It is very clear, therefore, in the light of these facts, and in the absence of any evidence whatever to support the contrary view, that the copy exhibited with the bill must be taken as a *98true copy of 'the testator’s will. Code 1873, chapter 172, sections five and twelve.

The next question relates to the construction of that clause of the will which directs a sale of the land, after the death of the wife, and a division of the proceeds. Its language is as follows: “That said house and lots of land above-mentioned, be sold by my executor, and the proceeds thereof be divided into seven equal parts; one-seventh of which I give to the children of my brother, Thomas Hall, who may be living at the death of my wife; one-seventh to the children of my brother, Robert Hall, who may be living at the last mentioned time; one-seventh to each of my brothers and sisters hereinafter mentioned—that is, Robert, John, Edward, Mary Kyle, Jane Bogess and Diana.”
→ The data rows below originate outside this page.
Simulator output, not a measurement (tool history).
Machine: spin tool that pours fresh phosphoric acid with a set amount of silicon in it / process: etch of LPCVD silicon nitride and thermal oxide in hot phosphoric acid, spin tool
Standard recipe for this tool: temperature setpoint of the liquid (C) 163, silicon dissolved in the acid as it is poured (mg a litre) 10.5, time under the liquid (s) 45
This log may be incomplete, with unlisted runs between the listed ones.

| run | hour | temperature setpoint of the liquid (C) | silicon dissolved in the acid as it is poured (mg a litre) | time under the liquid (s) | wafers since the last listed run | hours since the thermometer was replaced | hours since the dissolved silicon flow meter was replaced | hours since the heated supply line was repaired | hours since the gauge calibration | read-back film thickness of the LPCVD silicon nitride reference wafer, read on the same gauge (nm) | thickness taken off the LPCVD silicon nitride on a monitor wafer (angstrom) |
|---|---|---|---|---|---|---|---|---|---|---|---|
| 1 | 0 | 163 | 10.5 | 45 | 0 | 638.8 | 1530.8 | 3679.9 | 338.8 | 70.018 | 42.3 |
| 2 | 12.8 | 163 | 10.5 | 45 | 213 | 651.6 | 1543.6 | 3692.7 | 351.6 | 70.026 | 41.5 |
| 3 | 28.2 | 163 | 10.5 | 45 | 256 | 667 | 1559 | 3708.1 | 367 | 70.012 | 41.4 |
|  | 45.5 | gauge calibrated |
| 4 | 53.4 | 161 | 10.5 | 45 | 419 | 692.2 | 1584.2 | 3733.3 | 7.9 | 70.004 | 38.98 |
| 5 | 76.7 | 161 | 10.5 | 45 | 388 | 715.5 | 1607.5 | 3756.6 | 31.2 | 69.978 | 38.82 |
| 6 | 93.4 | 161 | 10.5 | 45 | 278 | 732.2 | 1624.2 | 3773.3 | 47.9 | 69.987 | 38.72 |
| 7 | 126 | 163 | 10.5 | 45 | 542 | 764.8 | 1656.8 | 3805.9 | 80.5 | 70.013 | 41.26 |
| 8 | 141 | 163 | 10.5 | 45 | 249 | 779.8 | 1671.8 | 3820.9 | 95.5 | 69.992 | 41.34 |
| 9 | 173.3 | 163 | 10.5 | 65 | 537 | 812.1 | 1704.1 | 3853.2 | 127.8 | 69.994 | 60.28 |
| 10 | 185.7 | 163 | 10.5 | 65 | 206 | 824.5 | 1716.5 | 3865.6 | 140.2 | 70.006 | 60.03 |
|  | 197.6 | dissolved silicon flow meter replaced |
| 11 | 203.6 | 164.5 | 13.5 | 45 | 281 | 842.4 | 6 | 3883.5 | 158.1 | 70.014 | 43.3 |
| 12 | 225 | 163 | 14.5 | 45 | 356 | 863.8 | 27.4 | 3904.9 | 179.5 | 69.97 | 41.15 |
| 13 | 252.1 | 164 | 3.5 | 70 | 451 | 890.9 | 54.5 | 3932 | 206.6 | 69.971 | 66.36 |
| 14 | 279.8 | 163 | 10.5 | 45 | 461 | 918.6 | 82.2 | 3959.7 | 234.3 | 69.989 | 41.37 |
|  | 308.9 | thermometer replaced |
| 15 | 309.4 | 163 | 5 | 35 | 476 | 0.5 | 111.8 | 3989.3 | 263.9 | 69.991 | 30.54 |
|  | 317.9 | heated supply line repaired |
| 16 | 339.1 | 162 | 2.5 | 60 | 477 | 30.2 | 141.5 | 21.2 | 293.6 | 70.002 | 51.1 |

It is apparent that a mistake here occurs, which calls for correction in a court of equity, since it is not possible, consistently with the testator’s intention, to divide the estate into seven parts only, when the direction is that it he equally divided among eight specified persons or classes. The power and duty of the court to make the proper correction is not denied. “In regard to mistakes in wills,” says Judge Story, “there is no doubt that courts of equity have jurisdiction to correct them, when they are apparent upon the face of the will, or may be made out by a due construction of its terms; for in cases of wills the intention will prevail over the words. * * * So, if there is a mistake in the name, or description, or number of the legatees, intended to take, or in the property intended to be bequeathed, equity will correct it.” 1 Story’s Eq., sections 179, 180.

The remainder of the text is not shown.